In the twilight of his Hall of Fame career, goaltender Jacques Plante enjoyed a remarkable renaissance, a throwback to his dominance in the nets.
He was asked how this happened and he smiled slyly, which was how he always smiled.“ Ahh, I am getting old,’’ he said in his French Canadian accent. “I am slowing down and I am having trouble getting out of the way of the puck.’’
Who could argue with that logic? And the same case might be made for Marc-Andre Fleury, whose brilliant play led the expansion Vegas Golden Knights deep into the Stanley Cup playoffs.
Fleury is 33 and has been in the NHL since he was the No. 1 draft choice pick of the Pittsburgh Penguins in 2003. He had played in nearly 700 games for the Penguins and owns three Stanley Cup championship rings.
Last summer, Pittsburgh decided that between Fleury’s age and salary, it was time to move on. The old goalie had seen 14 years worth of pucks flying at him. That is a lot of rubber, a lot of shots. He was slowing down. But then, you know what Jacques Plante said about that.
Pittsburgh’s front office decided that younger, cheaper Matt Murray would be the Penguins’ goalie. Fleury was left exposed in the expansion draft and snatched up by the new Las Vegas franchise as their first choice.
When he arrived in town, Fleury found goaltender coach Dave Prior, who knows a thing or two about this particular craft. It was a perfect match and together they have been pivotal parts of a magical season that delivered a division championship to Vegas and now has the Golden Knights on the cusp of the Stanley Cup finals.
Prior packs plenty of wisdom in his relationship with Fleury, talking him through the rough patches that every goaltender experiences. He had lobbied for Vegas to pick the ex-Penguin and when they did, Fleury became the face of the franchise. With Prior in his corner, he responded with a brilliant season, 29 wins in 46 starts, with a 2.24 goals against average and a .927 save percentage, the best marks of his career.
The couple have worked well together, largely because of the respect they have for each other. Fleury’s role models as a youngster were goalies that Prior had coached. Their pairing has been perfect.
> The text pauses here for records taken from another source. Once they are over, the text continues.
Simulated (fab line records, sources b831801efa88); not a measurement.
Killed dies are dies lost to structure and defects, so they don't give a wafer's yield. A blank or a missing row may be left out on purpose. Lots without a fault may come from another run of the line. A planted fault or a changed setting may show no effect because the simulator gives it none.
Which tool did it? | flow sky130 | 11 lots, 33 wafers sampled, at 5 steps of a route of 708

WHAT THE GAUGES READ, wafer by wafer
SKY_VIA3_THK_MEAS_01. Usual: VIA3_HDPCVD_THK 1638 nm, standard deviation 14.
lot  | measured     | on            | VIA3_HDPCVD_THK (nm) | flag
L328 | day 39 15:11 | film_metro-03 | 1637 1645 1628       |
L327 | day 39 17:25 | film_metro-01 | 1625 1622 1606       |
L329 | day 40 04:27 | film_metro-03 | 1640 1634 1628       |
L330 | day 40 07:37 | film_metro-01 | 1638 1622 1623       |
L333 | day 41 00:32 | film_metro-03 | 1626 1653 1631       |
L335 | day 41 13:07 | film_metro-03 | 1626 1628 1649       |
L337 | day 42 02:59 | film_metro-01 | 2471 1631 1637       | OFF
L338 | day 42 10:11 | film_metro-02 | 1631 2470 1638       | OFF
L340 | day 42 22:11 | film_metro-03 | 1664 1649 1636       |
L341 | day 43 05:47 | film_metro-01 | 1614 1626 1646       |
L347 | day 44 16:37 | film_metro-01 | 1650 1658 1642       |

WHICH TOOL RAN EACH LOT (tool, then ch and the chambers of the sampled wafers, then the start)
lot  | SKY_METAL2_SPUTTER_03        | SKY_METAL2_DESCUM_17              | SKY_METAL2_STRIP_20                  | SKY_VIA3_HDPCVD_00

When the Golden Knights first showed up in this show town, Vegas was unimpressed with the roster of leftovers supplied by the rest of the NHL teams. That’s what expansion teams are supposed to be, rosters of washed up veterans or youngsters who are more suspects than they are prospects.
Even with a familiar goalie like Fleury in place, the professional odds-makers in this town quoted the Golden Knights as 500-1 shots to make the playoffs. The odds are much better today.
And by the way, Matt Murray and the Penguins are watching all this from home. They were eliminated from the playoffs a couple of rounds ago.